Last updated: May 2, 2026

Select Financial Statement Accounts: Receivables, Inventory, PP&E questions are one of the highest-leverage areas to study for the CPA Exam. This guide breaks down the rule, the elements you need to recognize, the named traps that catch most students, and a memory aid that scales to test day. Read it once, then practice the same sub-topic adaptively in the app.

The rule

Under FASB ASC 330-10-35, inventory measured using FIFO or weighted-average must be reported at the lower of cost or net realizable value (LCNRV). Net realizable value (NRV) is the estimated selling price in the ordinary course of business, less reasonably predictable costs of completion, disposal, and transportation. If NRV is below cost, you write the inventory down to NRV and recognize the loss in cost of goods sold (or as a separate line) in the period of decline. Inventory measured using LIFO or the retail inventory method continues to use the older lower of cost or market (LCM) rule, where 'market' is replacement cost subject to a ceiling (NRV) and floor (NRV minus normal profit margin).

Elements breakdown

Scope — which inventory uses LCNRV

FASB ASC 330-10-35 prescribes LCNRV for inventory not measured under LIFO or the retail method. Everything else (FIFO, weighted-average, specific identification) uses LCNRV.

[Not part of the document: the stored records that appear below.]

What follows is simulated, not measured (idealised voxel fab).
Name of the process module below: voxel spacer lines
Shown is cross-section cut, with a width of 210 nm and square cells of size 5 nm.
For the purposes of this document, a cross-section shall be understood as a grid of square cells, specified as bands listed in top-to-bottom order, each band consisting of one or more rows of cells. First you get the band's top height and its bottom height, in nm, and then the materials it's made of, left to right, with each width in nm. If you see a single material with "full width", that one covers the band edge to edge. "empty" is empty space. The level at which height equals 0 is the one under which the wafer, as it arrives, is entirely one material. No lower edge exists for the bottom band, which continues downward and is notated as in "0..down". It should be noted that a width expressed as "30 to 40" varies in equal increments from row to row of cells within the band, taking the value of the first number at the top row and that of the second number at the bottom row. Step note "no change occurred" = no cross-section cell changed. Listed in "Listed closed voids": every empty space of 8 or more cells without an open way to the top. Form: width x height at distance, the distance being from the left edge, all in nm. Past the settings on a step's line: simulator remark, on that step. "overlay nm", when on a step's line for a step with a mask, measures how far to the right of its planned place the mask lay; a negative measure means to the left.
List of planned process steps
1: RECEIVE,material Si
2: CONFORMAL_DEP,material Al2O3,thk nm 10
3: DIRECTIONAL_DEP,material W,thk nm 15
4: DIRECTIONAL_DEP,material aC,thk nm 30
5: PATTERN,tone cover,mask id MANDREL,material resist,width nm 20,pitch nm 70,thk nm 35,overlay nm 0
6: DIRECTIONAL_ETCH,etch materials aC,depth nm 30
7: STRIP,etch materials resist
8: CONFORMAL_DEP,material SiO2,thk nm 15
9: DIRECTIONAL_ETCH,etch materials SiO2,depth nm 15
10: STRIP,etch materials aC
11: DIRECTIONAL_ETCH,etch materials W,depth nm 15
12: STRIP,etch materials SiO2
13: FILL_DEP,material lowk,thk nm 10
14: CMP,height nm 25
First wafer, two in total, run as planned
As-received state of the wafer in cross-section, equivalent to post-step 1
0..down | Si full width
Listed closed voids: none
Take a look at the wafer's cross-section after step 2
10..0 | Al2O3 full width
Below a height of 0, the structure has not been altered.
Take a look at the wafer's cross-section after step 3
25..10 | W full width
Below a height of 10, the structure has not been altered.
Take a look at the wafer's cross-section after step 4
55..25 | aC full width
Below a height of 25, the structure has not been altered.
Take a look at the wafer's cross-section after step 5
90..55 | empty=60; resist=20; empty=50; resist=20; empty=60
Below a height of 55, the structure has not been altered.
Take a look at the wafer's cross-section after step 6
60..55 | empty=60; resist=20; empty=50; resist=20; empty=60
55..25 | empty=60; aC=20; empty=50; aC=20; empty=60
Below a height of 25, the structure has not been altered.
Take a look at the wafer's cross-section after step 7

  • Identify the cost-flow assumption first
  • FIFO or weighted-average → use LCNRV
  • LIFO or retail method → use LCM (ceiling/floor)
  • Apply the test at each reporting date

Computing Net Realizable Value (NRV)

NRV is the net cash the entity expects to collect from selling the inventory in the ordinary course of business.

  • Start with estimated selling price
  • Subtract estimated costs to complete
  • Subtract estimated costs to sell or dispose
  • Subtract estimated transportation costs
  • Do NOT subtract a normal profit margin under LCNRV

Common examples:

  • Selling price $100, completion $10, selling cost $5 → NRV = $85

Comparing cost to NRV

Compare the historical cost of each inventory item (or logical group) to its NRV. The lower figure is reported on the balance sheet.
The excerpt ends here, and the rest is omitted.